So, in the Spring and Fall (April and October) about 2 weeks after the heat or A/C is turned on, are typically recommended times if you decide to tune twice a year.  The humidity at these times of year are closest to 43% on average, which is what the piano needs.  Generally, these are good times of the year to have your piano tuned.


However, another good time is January and July.  While the humidity may be a little higher or lower than desired at these times, humidity levels hold pretty steady for a longer period of time during and immediately following those months.  So, with a January/July tuning, in some places, your piano should stay in tune a little longer than with an April and October, Spring/Fall tuning.


IMPORTANT: Keep in mind that I live in Missouri, and other parts of the country may have different recommendations.  Please always consult your local Piano Technician for his/her local recommendations.

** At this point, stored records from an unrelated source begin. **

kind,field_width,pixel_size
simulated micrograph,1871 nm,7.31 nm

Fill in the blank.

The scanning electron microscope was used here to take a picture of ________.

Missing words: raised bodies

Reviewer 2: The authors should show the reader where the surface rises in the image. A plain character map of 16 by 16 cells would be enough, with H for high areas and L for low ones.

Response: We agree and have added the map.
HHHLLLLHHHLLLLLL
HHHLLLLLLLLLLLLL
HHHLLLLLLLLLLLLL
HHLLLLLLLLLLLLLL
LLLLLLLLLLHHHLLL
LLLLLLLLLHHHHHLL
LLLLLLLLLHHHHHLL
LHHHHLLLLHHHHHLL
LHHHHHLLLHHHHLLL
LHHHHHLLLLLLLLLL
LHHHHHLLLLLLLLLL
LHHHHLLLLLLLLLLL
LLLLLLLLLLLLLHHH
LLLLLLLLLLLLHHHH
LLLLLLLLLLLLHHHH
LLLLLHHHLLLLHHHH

While there may seem to be no absolute perfect time to get your piano tuned, (and if there were, everybody would be calling us all at once and we piano technicians would be swamped with hundreds or thousands of pianos in one week or month, and have no tunings the rest of the year), it helps us to at least aim for the “better” times of the year when we can maximize our tuning stability.


My final recommendation, though….whatever you decide, pick a time and stick with it.  Get your piano tuned, and then keep it tuned.  It will be the best for your instrument, the best for your ears, and the best for your neighbor’s ears too!


Until next time…make a joyful noise!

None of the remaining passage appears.